U.S. Marines and Australian and Indonesian troops wrapped up three weeks of disaster relief training Wednesday in Indonesia and northern Australia, according to the Marines’ commander.
Exercise Crocodile Response was the first of several drills for Marine Rotational Force – Darwin during a seven-month training mission Down Under, Col. Brendan Sullivan, the rotational force commander, told Stars and Stripes by phone Wednesday.
During the exercise, U.S. Ambassador to Australia Caroline Kennedy flew over the Northern Territory May 17 with Sullivan in an MV-22B Osprey tiltrotor during a visit to the rotational force.
Kennedy, the daughter of President John F. Kennedy, a World War II veteran who commanded a patrol torpedo boat in the Pacific, is becoming a frequent flier. She also flew on Feb. 28 over the Australian state of Victoria in a two-seat Australian air force F/A-18F Super Hornet.
Crocodile Response “allows Australia, the US and Indonesia to cooperate effectively in times of natural disaster,” Australian navy Capt. Mitchell Livingstone, commander of the Australian Northern Command Headquarters, said in a May 16 statement.
The 2,500 Marines of the rotational force, the 12th contingent since 2012, began arriving in Darwin in March.
A force of 200 Marines, 70 Australian soldiers and 30 Indonesian troops spent the past week at the Mount Bundey Training Area, south of Darwin, practicing skills they would need coming to the aid of an island hit by a typhoon, he said.
That involved coordinating with international partners and government agencies, producing clean water, clearing transportation routes and establishing camps for displaced people, he said.

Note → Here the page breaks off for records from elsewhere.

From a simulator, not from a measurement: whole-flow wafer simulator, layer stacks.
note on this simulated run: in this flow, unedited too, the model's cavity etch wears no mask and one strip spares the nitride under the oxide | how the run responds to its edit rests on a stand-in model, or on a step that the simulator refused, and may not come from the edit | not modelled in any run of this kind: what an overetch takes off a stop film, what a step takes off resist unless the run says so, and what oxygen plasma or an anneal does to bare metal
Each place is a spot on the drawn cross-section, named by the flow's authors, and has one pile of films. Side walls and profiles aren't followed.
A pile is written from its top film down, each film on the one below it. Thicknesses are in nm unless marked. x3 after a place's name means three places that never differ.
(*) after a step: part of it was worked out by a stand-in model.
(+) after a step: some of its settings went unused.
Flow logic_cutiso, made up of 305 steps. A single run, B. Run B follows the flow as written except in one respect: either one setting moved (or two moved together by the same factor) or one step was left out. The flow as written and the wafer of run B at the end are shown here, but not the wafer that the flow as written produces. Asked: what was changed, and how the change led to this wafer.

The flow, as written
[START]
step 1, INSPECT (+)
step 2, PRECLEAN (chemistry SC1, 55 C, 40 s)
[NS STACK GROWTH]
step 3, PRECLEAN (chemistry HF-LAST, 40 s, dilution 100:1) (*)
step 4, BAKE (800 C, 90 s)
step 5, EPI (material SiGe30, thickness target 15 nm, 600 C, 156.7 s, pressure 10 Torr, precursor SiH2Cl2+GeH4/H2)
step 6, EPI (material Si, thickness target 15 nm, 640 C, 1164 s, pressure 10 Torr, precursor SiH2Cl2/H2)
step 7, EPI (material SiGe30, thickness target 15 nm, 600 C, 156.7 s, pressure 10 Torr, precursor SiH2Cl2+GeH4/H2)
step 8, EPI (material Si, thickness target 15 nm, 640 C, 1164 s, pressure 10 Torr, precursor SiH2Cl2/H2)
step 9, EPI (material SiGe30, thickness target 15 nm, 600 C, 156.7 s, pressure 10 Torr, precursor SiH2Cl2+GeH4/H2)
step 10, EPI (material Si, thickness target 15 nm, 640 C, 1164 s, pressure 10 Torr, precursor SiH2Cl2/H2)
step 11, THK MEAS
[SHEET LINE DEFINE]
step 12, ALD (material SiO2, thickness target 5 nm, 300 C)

Indonesian and Australian forces do more international disaster relief than the Marines, Sullivan said, but added that such operations are the rotational force’s most likely real-world mission.
The Marines’ Osprey aircraft were essential to disaster relief training, he said. The twin-engine craft flies long distances like a conventional fixed-wing plane but hovers, ascends and descends like a helicopter.
“It creates incredible reach,” Sullivan said. “We can get to places fast with the Ospreys.”